Updated Feb. 16, 2014

In 2014 solar adoption makes up a very small percent of the electrical generation mix in Arizona. But the trend is accelerating in favor of solar utilization not only in Arizona, but across the country.

What is the driver behind this growing trend? Most point to financial (business model) innovation. And one only needs to consider that it was not a technology innovation, rather a financial innovation, that fueled the automobile market in the U.S. in the 1910s, to understand why solar adoption rates are soaring.

The introduction of financing through GMAC finance took the American auto market from 7.7 percent adoption to 80 percent adoption in less than a decade.

A financial innovation unlocked the car market 100 years ago and is having a similar impact in the solar marketplace today. A new business model innovation (leasing) has fueled an increased adoption rate for solar electric which in turn is pushing costs down and further fueling the market.

In 2008, a company called SunEdison introduced a version of what is known today as the solar lease. Residential and commercial solar customers no longer need to invest capital in purchasing solar rooftop systems.

SunEdison offered to finance, install, own and maintain the solar panels on the rooftop of its customers. Homeowners did not have to take any risks. At the end of the (20-year) contract, the customer had a choice of purchasing the equipment at deep discounts or having them taken off the roof.

Soon after SunEdison, Solar City started offering a Solar Lease option and the solar market exploded. The concept caught on and other companies such as Sungevity and SunRun as well as local and regional companies joined the long list offering 'Solar Leases' or 'Solar PPAs'.

Partly as a result of these financial innovations, the solar market in America quadrupled from 2008 to 2012. Since 2012 the market has expanded even further as about 80 percent of all residential and commercial installations nationwide are now financed by third party-companies. In Arizona the number is closer to 90 percent.

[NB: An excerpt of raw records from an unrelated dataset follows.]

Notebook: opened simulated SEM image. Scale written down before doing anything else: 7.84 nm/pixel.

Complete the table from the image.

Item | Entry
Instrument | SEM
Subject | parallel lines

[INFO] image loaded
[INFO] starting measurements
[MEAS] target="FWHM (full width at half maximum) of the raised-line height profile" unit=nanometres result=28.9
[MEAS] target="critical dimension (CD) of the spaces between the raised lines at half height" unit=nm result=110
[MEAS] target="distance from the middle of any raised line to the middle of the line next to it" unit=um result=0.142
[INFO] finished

But the economics of a lease versus out-right ownership is different in many ways. The lease is a contractual document that sells the property owner the solar output of the system. The 3rd party (system owner) in a lease maintains the RECs, and is the recipient of any rebate and tax incentive. A property owner that chooses to purchase their system outright receives all of the upfront incentives of a system but is also responsible for any maintenance of the system over its life.

There are a number of loan vehicles that a property owner may tap in order to purchase and own a solar system outright. These programs offered through lending institutions and government entities (i.e. property assessments) have been subject to considerable change. Please contact individual institutions to learn of any current financing options.